I have been using Aimchess daily for a little over a month now. I wanted to share how it works in case other people are interested in trying it out.
There is a web-based version and mobile apps. I mostly use the iOS app since it seems easier to do the daily lessons on there. However, some things, like the reports, are easier to review on the web or a tablet.
This is not a sponsored review, I have just seen a number of people asking about Aimchess lately.
Setup and Subscription
As you are setting up your account, you get to link to a chess.com, Lichess, and Chess24 account. You get one of each, and you can’t change these. Well, technically you can if you changed your username or started a new account, but it isn’t something you can do all the time. These linked accounts will be used to fetch your games and do analysis.
Aimchess is subscription based, and I have the yearly subscription. If you get the monthly subscription, there are codes you can find to get 30% off (hint: Aimchess sponsors a few podcasts, so you can find codes there). The yearly subscription is 40% less than the normal monthly subscription. Without a subscription there is a limit to what you can do each day.

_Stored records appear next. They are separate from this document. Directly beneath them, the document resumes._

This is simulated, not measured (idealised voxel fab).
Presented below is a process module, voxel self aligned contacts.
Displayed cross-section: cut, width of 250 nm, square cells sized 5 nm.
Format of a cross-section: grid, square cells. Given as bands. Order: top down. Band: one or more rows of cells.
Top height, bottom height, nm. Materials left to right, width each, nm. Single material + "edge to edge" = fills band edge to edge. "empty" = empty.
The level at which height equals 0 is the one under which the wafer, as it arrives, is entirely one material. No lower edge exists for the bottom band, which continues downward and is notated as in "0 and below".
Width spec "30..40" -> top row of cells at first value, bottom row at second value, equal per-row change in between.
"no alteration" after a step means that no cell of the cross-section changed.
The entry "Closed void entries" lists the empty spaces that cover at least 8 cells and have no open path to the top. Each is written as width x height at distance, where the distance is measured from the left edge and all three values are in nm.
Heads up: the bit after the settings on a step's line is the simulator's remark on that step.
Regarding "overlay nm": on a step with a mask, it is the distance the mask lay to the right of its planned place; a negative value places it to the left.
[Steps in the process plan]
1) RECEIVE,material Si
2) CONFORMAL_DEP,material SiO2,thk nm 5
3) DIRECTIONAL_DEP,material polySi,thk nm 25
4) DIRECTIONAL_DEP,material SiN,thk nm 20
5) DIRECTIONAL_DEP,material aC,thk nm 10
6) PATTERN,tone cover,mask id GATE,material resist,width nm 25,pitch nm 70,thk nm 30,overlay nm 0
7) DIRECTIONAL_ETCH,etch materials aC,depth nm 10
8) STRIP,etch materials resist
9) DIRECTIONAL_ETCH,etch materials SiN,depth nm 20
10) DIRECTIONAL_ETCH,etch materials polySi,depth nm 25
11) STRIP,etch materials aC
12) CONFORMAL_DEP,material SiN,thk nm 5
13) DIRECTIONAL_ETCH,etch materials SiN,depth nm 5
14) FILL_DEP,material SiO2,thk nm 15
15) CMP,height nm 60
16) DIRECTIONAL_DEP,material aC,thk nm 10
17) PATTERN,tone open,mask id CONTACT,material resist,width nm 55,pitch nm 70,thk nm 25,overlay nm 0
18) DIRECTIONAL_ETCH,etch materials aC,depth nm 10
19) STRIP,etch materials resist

If you are going to subscribe, feel free to use my Aimchess referral code. With that I think I get free reports, but I have not tested that out.
Daily Activities
This is where I spend most of my time:
Every day there is a new set of lessons for you. In the next section I’ll talk about all the different types of lessons. These are typically puzzles you solve that are broken down into 3 categories: Focus, Mixed, and Tactics. Each one has 15 lessons, though there is some overlap so each day usually has about 40 new lessons. If I do all the lessons, it is something like 200-300 puzzles/studies per week. It usually takes me 15-20 minutes per day.
This has become the main way I do tactics now, since that is always included in the daily session. Many of the lessons could be considered tactics, but I’m doing 15-20 per day (100+ per week) that are geared towards me.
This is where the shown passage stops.